This technical article was originally published at NVIDIA’s website. It is reprinted here with the permission of NVIDIA.
AI workflows are complex. Building an AI application is no trivial task, as it takes various stakeholders with domain expertise to develop and deploy the application at scale. Data scientists and developers need easy access to software building blocks, such as models and containers, that are not only secure and highly performant, but which have the necessary underlying architecture to build their AI models. After an application is built, DevOps and IT managers need tools that can help them deploy and manage these applications seamlessly across various devices, located on-premises, on the cloud, or at the edge.
NVIDIA built the NGC Catalog to simplify and accelerate AI workflows by providing easy access to GPU-optimized software, such as the containers, pretrained models, application frameworks, and Helm charts needed to build your AI applications.
In this post, we show how you can use the NGC catalog and its core underlying features, such as collections, the NGC Private Registry, and AI building blocks to build and deploy a mask-detection application, as an example that shows the development-to-deployment pipeline
Streamlining the user journey
With the launch of NGC Collections, NVIDIA simplified the overall user experience and brought together the relevant containers, models, code, and Helm charts that you need, in one place, without you having to locate and coordinate various individual building blocks across the catalog.
Video 1. NGC Collections.
You can find NGC Collections for task-specific workloads, like automatic speech recognition or image classification, and industry SDKs, like NVIDIA Clara or Transfer Learning Toolkits (TLT). If you’re looking to build an application for object detection, then search for that collection in the catalog and you’ll find all the related assets in one place.
Prerequisites
To get started, here’s a checklist to complete before building the application:
- Configure a GPU instance:
- Install and configure the Docker runtime.
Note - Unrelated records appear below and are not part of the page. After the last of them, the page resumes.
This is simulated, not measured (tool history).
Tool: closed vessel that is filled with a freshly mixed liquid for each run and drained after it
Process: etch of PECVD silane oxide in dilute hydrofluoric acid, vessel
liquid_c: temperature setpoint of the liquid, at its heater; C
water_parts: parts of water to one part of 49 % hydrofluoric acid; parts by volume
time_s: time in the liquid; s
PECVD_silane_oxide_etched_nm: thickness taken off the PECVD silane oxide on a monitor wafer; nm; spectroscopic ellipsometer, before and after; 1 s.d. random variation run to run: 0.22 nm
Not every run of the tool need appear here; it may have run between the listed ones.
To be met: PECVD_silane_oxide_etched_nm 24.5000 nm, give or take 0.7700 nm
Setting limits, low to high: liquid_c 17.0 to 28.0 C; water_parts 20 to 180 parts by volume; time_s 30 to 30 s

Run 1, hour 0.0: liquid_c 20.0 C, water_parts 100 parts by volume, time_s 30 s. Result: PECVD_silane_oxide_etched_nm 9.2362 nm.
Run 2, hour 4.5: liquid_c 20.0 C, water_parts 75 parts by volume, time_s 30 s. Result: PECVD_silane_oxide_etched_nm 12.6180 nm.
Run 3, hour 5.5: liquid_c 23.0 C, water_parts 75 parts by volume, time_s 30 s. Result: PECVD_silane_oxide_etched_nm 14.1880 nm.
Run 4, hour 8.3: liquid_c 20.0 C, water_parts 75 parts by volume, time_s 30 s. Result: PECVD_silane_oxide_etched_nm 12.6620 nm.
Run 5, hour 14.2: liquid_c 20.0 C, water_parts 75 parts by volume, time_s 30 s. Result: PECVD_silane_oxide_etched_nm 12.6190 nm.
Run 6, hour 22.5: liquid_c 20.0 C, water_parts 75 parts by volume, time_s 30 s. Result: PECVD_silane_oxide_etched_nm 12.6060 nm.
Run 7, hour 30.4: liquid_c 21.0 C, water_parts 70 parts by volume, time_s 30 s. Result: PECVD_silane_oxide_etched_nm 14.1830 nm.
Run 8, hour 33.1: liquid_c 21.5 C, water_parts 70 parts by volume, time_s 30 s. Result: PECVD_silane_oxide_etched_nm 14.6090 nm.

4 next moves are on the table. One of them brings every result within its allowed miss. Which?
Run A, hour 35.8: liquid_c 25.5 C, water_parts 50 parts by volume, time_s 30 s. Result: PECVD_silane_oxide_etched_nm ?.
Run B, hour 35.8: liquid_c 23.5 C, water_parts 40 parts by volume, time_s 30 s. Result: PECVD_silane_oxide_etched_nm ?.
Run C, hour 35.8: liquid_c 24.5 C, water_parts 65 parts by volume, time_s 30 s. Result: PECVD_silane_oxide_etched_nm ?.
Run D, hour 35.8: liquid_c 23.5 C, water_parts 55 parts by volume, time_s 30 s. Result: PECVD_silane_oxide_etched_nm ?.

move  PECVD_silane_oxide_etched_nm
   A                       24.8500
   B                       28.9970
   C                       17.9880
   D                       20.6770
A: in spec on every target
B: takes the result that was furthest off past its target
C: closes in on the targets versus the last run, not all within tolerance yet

- Install and configure the NGC CLI.
Figure 1 shows the overall workflow for re-creating the entire example. You start with NGC Collections, download the relevant models and containers, retrain, optimize the model for inference, and then deploy it for inference using Helm charts.
Figure 1. Simplified workflow with NGC Collections.
Fetch and start the TLT container
As we described earlier, NGC Collections make building AI extremely seamless. We curate all the deep learning software applications, associated models, and code samples into one easy-to-use place so you can find everything that you need quickly and easily.
In the TLT collection, there’s a detailed overview that walks you through what TLT is, how it works, and where to get started. The Entities tab also lists all the NGC content that helps you work with TLT: containers, models, Helm charts, and other resources.
The first step is to fetch the TLT container from NGC onto the GPU instance. For more information about installing and configuring Docker, see Orientation and setup. For more information about the TLT container itself, from the TLT collection’s Entities tab, select the Transfer Learning Toolkits For Streaming Video Analytics container.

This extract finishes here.